So, I offer the First Factoid Feast with a fair warning that I have not emptied the jar. There are plenty more factoids where these came from.

The Agony of The Cleat

Sticking with the idea of disposing of unwanted items, the Navy ran a classroom training program at the University of Iowa for prospective pilots during WWII. Popularly known as the Iowa Naval Pre-Flight School, they fielded excellent football teams that played and beat top college elevens. Graduates of the pre-flight school went elsewhere to learn to fly, with some staying in state to train at the Ottumwa Naval Air Station, which also had a football team.

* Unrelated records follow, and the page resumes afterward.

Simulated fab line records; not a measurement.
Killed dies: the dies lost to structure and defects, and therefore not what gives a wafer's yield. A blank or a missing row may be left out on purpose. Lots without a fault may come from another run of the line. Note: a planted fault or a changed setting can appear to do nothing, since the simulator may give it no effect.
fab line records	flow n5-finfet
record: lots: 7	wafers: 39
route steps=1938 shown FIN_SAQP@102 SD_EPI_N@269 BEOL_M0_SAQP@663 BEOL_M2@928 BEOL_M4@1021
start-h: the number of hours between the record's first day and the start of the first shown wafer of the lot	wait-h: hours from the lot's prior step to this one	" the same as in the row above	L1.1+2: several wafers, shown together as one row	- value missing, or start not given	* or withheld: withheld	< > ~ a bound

The Navy had football teams at bases nationwide and overseas, so they ordered equipment in bulk and found locations to warehouse those goods, some of which ended up in Ottumwa. After the war, many stored items were deemed surplus, so the Navy donated them to anyone willing to take them off their hands, and in 1953, the Navy donated its inventory of football cleats to the Ottumwa school system. Not football shoes, but the screw-on cleats, of which each shoe needed seven, so fourteen per pair.

Cleats, cleat wrench, and a strap-on kicking toe. (1940 Wilson Sporting Goods catalog)

At the time of the donation, the Navy had more than 500,000 cleats stored in Ottumwa, a supply sufficient for more than 35,700 pairs of football shoes. How Ottumwa disposed of 500,000 cleats is unknown, but one can only hope they shared their good fortune with neighboring towns.